Once, village idiots threw clods of earth to show their displeasure. Now they have Twitter – a medium that allows a level playing field for all. It is causing all manner of confusion. One village idiot tweeted a thoroughly crass comment about the British Olympic diver, Tom Daley.
The Dorset constabulary, with thousands of unsolved cases, and perpetrators of real serious crimes yet to face charge, found time to knock on the door of said village idiot in order to enforce The Malicious Communications Act 1988. Who knew such an Act existed, or its enforcement so inconsistent – in this case a sledgehammer against a very small nut.
The Malicious Communications Act 1988 makes it illegal to send an electronic communication that conveys a grossly offensive message designed to hurt or induce anxiety. Since this particular tweet thousands of far more vicious tweets have been directed against the immature youth from Dorset. Should police forces be knocking on doors up and down the country in the name of consistency and justice?
They won’t, but it does highlight the stupidity of the state trying to enforce ‘acceptable’ behaviour through legislation. It also highlights also a new and sinister force in the land - the techno-enhanced herd encouraged by media and state to enforce a collective outlook.

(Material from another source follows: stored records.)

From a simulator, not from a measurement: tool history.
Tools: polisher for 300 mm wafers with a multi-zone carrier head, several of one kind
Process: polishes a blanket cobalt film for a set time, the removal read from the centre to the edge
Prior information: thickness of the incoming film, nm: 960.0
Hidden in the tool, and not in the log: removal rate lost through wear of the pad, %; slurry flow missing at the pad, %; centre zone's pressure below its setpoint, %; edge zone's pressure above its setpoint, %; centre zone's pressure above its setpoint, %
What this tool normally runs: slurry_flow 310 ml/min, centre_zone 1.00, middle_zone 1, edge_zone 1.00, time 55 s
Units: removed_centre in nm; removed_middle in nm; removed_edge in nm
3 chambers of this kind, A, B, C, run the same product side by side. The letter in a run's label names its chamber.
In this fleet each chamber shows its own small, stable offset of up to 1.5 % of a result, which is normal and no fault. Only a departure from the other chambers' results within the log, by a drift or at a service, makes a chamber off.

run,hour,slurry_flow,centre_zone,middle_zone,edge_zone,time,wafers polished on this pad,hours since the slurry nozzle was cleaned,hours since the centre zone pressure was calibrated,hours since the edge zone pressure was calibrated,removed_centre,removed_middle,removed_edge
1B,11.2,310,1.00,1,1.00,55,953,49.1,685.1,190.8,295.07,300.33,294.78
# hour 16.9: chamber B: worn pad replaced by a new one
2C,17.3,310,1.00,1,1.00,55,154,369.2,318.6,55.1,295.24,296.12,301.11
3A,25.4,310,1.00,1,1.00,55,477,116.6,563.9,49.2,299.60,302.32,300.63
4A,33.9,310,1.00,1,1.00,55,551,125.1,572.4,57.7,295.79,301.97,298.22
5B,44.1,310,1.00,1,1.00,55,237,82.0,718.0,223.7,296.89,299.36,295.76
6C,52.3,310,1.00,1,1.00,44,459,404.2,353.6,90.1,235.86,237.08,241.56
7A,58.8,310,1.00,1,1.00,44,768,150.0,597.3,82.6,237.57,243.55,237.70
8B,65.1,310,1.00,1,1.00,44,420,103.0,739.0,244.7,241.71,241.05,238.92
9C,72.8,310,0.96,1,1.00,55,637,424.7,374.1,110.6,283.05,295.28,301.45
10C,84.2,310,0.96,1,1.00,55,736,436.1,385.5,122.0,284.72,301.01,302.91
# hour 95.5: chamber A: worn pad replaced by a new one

I didn’t enjoy every aspect of the Opening Ceremony, but I thought it a brilliant piece of theatre, and I was cheered that Danny Boyle stayed true to his vision. Well, one hapless Tory MP put his head over the parapet and said something different. He called it left-wing crap. You’d have thought he’d pissed on the Vatican altar, judging by the collective outrage this contrarian view aroused. Well why shouldn’t he say it? Is one man’s vision automatically right and another’s automatically wrong? Yes - but only in totalitarian states, theocracies or those cocooned in a ‘liberal consensus’.
Gore Vidal experienced consensus condemnation in the late 1950’s when his book The City and the Pillar depicted homosexuality in a non-judgemental way. A conservative ‘consensus’ sat on him. Vidal's next seven novels were studiously ignored by Time magazine, Newsweek and the New York Times. In Vidal’s words:
“I was carefully erased from the glittering history of American Literature. . . . Twenty years ago, there was an academic study of the five hundred — or was it five thousand? — truly great American novelists since the Second War. I was not of their company. I had slid down the page to a footnote.”
In such a climate, people learn without thinking to keep quiet. It is is a benign intolerance compared to a gulag culture, but intolerance it is. Storm-troopers, Red guards, or mobs brandishing pitchforks and BlackBerries - all righteous in ‘group think’ – they have no place in a grown-up culture.
In Gore Vidal’s words:
The corporate grip on opinion in the United States is one of the wonders of the Western World. No First World country has ever managed to eliminate so entirely from its media all objectivity — much less dissent. It is no less true in Britain today.